1. These are appeals by the assessee against the common order of the ld. CIT (Appeals)-23, New Delhi dated 31.03.2023 for the assessment years 2010-11, 2011-12 & 2012-13.
2. Grounds of appeal taken by the assessee are common except the difference in amount. Hence, we reproduce the grounds of appeal for AY 2010-11, for the sake of brevity, as under :-
1. The Ld. Assessing Officer has erred in law and facts in initiating assessment proceedings u/s 153C of the Income Tax Act, 1961 as no books of accounts/documents having a bearing on determination of total income of the appellant company were found during the search at the premises of Sh. Rajnish Talwar and there was absence of recording of objective satisfaction by the Ld. A.O. which is a prerequisite for invoking section 153C and CIT(A) erred in not treating the notice u/s 153C as void.
2. The order of the CIT(A) is bad in law and on facts of the case. The addition is made u/s 68 amounting to Rs.50,00,000/-on account of alleged unexplained share application money and share premium despite the fact that all the documents and information was filed with the assessing officer. The addition is made without considering the genuineness, creditworthiness and identity of the appellant and the same is upheld by CIT(A).

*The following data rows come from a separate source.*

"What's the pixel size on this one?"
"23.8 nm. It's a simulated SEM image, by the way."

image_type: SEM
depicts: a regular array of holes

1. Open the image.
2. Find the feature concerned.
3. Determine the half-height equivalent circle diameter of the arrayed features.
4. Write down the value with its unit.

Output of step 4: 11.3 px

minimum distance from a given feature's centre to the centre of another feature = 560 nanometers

3. The Ld. Assessing officer has erred in law and facts while making addition u/s 69C amounting to Rs. 1,00,000/- as unexplained expenditure of the appellant company on account of accommodation entries whereas no such commission was paid as the issue of share capital was a genuine transaction despite the fact that all the documents and information was filed with the assessing officer and the same is upheld by the CIT(A).
3. Brief facts of the case are that search and seizure operation was conducted in MAPSKO Group on 29.12.2015. AO in assessment order has noted that during the search proceedings under section 132 of the Income-tax Act, 1961 (for short the Act) at the resident of Shri Rajnish Talwar, a number of documents belonging to the assessee was found and seized. Hence, proceedings under section 153C/143 (3) of the Act were initiated for the concerned assessment years. AO in the assessment order did not refer to any seized material. Only referring to the questionnaire and enquiry made during the assessment, he proceeded to made addition on account of alleged unexplained share application money and share premium of Rs.51,00,000/-Rs.96,90,000/- & Rs.91,80,000 for the AYs 2010-11, 2011-12 & 2012-13 respectively.
4. Upon assessees appeal, ld. CIT (A) confirmed the addition.
5. Against this order, assessee is in appeal before us. We have heard both the parties and perused the records.
6. Ld. Counsel for the assessee submitted that all the three years are unabated on the date of search, hence addition made de hors any seized material is not legally permissible. In this regard, he referred to Honble Apex Court decision in the case of CIT vs. Abhisar Buildwell Pvt. Ltd. 459 ITR 212 for the proposition that no addition can be made in unabated years in assessment u/s 153A/153C of the Act without any incriminating material. Ld. Counsel for the assessee submitted that the above case law is squarely applicable.
7. Per contra, ld. DR for the Revenue relied upon the orders of the authorities below but she could not dispute that these are unabated assessments and that no incriminating material referred by the AO in his order. She also could not distinguish Honble Apex Court decision in the case of Abhisar Buildwell Pvt. Ltd. (supra).
8. Upon hearing both the parties and following the aforesaid Honble Apex Court decision, we find that the issue is squarely covered in favour of the assessee and all the three years are unabated on the date of search. The addition was only made on the basis of questionnaire and enquiry made during the assessment proceedings. There is no reference to any seized material for making the addition in the assessment orders or ld. CIT (A)s orders. Accordingly, respectfully following the precedent as above, we set aside the orders of the authorities below and delete the additions.
9. In the result, all the appeals filed by the assessee are allowed.